One evening in late July 2009 my mother, Maureen, revealed that she had recently found out that her paternal grandmother was buried in an unmarked grave in her home town of Maffra, within the Gippsland region of Victoria, Australia. I realised I had never even asked about her paternal grandparents. I was suddenly filled with a million questions. That was the moment I became addicted to researching my family history.
All mum knew was her name was Ada Ellen, her maiden name was McEwan and she had died of tuberculosis two years after giving birth to Noel Jack Shingles (her father). A phone call to her cousin David, confirmed that he was in possession of a picture of both Ada and her husband Arthur James Shingles. An overnight visit was quickly organised.

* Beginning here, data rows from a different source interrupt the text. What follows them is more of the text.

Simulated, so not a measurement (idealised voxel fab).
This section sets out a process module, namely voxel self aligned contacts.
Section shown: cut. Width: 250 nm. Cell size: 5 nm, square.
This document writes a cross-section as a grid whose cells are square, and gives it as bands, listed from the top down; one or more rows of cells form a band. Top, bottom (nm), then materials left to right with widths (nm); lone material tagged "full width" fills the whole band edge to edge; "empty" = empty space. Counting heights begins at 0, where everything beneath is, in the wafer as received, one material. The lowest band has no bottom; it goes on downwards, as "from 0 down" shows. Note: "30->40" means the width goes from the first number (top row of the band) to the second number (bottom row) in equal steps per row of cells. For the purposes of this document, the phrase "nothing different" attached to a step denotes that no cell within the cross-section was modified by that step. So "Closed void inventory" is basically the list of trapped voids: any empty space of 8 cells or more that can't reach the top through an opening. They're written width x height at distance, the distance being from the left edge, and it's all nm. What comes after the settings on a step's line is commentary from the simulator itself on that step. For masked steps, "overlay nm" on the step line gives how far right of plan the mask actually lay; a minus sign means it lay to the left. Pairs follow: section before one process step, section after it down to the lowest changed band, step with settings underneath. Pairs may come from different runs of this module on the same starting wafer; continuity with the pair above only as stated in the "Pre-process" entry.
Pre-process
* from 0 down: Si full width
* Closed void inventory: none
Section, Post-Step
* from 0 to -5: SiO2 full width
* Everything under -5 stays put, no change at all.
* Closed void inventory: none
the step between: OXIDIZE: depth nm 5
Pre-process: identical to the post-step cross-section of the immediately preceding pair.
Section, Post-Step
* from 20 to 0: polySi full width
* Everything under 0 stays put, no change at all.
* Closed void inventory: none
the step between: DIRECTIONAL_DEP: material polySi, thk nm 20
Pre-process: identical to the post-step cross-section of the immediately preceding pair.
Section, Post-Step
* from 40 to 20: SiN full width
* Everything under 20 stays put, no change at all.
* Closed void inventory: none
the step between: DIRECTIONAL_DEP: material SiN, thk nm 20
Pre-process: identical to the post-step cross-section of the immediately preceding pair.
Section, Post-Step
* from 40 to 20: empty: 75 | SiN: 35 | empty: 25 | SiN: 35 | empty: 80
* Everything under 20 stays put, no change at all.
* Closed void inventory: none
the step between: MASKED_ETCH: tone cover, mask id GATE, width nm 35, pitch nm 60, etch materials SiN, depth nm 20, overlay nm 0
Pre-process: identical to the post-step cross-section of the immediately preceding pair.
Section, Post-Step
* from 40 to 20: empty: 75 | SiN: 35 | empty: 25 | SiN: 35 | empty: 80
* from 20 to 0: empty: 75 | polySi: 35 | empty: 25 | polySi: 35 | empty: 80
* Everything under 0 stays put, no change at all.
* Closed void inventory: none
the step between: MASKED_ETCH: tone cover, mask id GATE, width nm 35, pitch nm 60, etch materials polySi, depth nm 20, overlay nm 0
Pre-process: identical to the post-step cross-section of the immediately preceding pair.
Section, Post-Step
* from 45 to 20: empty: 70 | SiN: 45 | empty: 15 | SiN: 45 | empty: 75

The rest of the evening passed lost in the search engine of the Victorian Births, Deaths and Marriages website. Quite a few dollars later, we had downloaded Ada’s birth certificate and had a pretty good picture of the McEwan line in Australia.
A few days later mum, her sister Eileen, my daughter Tahlia and I piled into the car and headed from Geelong to Maffra. Imagine our joy when it turned out that the picture we were expecting was actually a painting from their wedding day.
The next day we organised to visit Maffra Cemetery to see Ada’s final resting place and were most surprised to find that three stones had been placed side by side. Ada’s father Peter and her younger brother Morris were to her left.
A few months later, Ada was no longer in an unmarked grave.